The doors of Dogfish Head Brewing & Eats (or as most of us know it as, the Dogfish Brewpub) opened in 1995. Twenty-two years later, on Sunday, May 7th, the taps poured one last pint and the kitchen cooked up one last DogPile and one more tasty off-centered pizza.
We've walked through the front (or side) door of the brewpub more times that I'll ever be able to count. It's easily been dozens upon dozens upon dozens of times. We've had beach date nights, rang in a couple of New Year's there, toasted birthdays, new jobs and Tuesdays. Because, Tuesday. We've seen local and national music acts when the tables have all been cleared out downstairs, recovered from 75 miles of Bike to the Bay year after year, and sat under the sunshine and hop vines on the old deck. We've been Mug Club members for as long as we've known each other and attended as many beer dinners as our bellies would allow.

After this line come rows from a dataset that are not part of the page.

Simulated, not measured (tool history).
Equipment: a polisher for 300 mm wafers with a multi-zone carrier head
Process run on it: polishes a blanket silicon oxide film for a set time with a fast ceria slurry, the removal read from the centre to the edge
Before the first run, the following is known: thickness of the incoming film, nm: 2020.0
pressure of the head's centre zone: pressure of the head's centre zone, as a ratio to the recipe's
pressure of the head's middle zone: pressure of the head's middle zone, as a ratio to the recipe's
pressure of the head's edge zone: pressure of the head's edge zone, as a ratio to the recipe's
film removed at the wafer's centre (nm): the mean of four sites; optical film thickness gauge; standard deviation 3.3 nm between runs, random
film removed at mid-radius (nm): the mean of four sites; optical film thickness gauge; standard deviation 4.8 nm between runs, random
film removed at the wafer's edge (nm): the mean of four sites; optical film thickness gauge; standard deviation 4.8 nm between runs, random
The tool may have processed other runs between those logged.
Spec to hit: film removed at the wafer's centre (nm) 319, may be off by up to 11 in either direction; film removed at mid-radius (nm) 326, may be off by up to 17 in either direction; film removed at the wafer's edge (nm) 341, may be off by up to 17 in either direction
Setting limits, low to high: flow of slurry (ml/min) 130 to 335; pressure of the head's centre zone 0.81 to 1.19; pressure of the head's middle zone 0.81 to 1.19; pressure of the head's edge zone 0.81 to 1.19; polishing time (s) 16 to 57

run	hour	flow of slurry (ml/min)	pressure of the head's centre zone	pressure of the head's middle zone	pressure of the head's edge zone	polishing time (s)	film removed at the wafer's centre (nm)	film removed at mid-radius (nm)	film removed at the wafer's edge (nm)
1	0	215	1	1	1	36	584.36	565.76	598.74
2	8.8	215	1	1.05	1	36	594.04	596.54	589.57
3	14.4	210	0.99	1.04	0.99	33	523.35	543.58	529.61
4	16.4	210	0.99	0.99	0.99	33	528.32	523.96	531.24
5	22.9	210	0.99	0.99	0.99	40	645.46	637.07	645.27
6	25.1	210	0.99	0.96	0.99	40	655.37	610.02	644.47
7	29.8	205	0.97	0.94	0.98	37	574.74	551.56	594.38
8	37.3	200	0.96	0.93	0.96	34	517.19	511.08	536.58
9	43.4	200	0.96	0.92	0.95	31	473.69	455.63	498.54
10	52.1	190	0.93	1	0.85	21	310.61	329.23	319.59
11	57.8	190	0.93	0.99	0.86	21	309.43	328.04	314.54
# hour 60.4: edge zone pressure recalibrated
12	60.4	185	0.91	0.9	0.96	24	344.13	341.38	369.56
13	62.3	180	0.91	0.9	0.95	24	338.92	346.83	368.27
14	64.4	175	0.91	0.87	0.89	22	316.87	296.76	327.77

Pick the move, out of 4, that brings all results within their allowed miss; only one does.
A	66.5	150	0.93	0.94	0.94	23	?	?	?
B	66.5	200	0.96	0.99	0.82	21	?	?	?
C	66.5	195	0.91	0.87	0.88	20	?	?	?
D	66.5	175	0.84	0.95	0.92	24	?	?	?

From the brewpub exclusives to my all-time favorite spirit distilled at the brewpub, peanut butter vodka, our memories are plentiful from our many visits to the Brewpub. I've driven down to the beach for the release of everything from their first foray into gluten free beer, Tweason Ale, and we've made journeys down Route 1 South to grab the latest release of 120 Minute, a bottle (or three of) Bitches Brew, Faithfull Ale and one of our all-time favorites, Hellhound, or just to grab a flight or a pint (or snifter) of something rare on tap. It always helps when you can take advantage of a unique beer that just happens to be poured not too many blocks from the beach. And that's always a good thing, no matter what time of year it is!
Opened originally with a small scale brewing system in 1995, the brewery would eventually outgrow the system, but that brewing system has always held a sacred place in our heart as it's the birthing grounds for small batch brewing or Brewpub Exclusives. Brewpub exclusives may end up only being one-offs, or end up having a bit of a cult following like Choc Lobster. We had a pour from the first batch of Choc Lobster at a Chocolate Beer Dinner in February 2012 (it was served with white chocolate lobster slider and dark chocolate lobster bisque, in case you were wondering).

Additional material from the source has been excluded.